Another day at the park with Roscoe & Company
30 April 2005 | by wmorrow59See all my reviews

I viewed this silent one-reel comedy at a public screening along with several other shorts, all made for Keystone in 1915 and all featuring Roscoe 'Fatty' Arbuckle. Many of the same supporting players turn up in film after film, and perhaps it goes without saying that some of the same plot elements and gags turn up repeatedly too, although in fairness it should be added that the filmmakers never expected or intended for these shorts to be shown back-to-back: each Keystone comedy was meant as a curtain-raiser for the main feature, along with short dramas, documentaries, newsreels, and, somewhat later, cartoons. Still, audiences of the time surely must have recognized certain story motifs, distinctive players, and favorite comic bits, even when seeing the films over an extended period, especially these "park" comedies.

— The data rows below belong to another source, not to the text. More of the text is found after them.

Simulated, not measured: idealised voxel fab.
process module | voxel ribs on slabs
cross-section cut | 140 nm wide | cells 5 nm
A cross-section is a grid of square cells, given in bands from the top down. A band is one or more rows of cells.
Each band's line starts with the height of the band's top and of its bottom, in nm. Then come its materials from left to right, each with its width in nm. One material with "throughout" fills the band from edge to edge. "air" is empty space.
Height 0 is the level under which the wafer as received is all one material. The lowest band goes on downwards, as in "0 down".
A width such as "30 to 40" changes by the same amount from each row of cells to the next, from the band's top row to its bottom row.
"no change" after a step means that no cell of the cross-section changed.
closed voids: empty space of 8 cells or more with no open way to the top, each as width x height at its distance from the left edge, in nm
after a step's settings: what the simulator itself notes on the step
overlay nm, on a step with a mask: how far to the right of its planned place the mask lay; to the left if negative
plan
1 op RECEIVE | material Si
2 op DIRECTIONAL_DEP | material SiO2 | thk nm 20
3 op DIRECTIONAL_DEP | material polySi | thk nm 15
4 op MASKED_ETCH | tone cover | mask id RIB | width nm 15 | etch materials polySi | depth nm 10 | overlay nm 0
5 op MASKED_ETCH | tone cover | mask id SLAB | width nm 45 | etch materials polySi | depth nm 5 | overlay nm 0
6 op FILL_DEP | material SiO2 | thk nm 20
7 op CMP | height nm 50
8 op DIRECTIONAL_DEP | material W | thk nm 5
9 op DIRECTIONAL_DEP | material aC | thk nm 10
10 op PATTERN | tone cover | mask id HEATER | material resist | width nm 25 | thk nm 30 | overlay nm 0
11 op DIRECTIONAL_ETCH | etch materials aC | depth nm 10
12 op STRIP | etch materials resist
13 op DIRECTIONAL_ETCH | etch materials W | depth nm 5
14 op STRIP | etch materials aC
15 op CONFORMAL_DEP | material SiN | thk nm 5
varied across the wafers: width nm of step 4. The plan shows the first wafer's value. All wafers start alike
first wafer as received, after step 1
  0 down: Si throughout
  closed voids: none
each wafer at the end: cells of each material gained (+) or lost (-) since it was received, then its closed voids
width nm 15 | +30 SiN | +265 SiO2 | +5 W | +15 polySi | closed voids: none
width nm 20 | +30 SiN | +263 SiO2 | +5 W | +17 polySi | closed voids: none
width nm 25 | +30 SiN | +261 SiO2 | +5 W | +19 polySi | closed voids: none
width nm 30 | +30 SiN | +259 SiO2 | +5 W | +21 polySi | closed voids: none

Fatty's Chance Acquaintance is a typical example of a Keystone park comedy, set entirely outdoors and featuring all the key ingredients: flirtatious shenanigans, larceny, slapstick violence, and vigorous efforts by law officers to restore order. I wouldn't call this a great comedy or one that stands out from the pack, but it's amusing enough and provides a few laughs along the way. Perhaps the most notable aspect is that, in comparison with Chaplin, Roscoe Arbuckle (who both starred in and directed this film) did not entirely dominate his productions, but rather tended to work as part of an ensemble. He was certainly generous with his fellow actors in sharing screen time and gags: some of the funniest moments here belong to supporting players Frank Hayes, Harry McCoy, and Billie Bennett. Hayes, an older character actor with the face of a goblin, plays a cop and gets perhaps the biggest laugh of the picture simply peering through shrubbery in a tight close-up. This cop is watching thief Harry McCoy, who snatches a purse Chaplin-style with the hook of his cane, and is pursued doggedly thereafter. Roscoe's wife is portrayed by Billie Bennett in the typical Haughty Duchess manner (earning a hearty raspberry from Roscoe when her back is turned), but once she realizes she's been robbed she drops the Grande Dame act and shows surprising vigor in tackling and pummeling the person she believes responsible -- although as it happens, she's chosen the wrong guy.

For his part, Roscoe wastes no time in ditching his wife and taking up with a much more attractive and agreeable young lady who, as it turns out, is Harry's girlfriend and partner-in-crime. (This young woman is played by Minta Durfee, who, off-screen, was Mrs. Roscoe Arbuckle at the time.) When she announces she's hungry, Roscoe promises to treat her to a meal at the park's outdoor café, a meal he expects to pay for with his wife's money -- unaware that her pocket-book has already been cleaned out by Harry, who is busy getting chased all over the park by the goblin-faced cop. And so it goes!

Like I said, this film is not a particular stand-out, but it's pure Keystone stuff and fun while it lasts. It often appears that the plots of these movies were concocted just moments before the cameras were set up for the first shot, and that spontaneity a big part of their charm.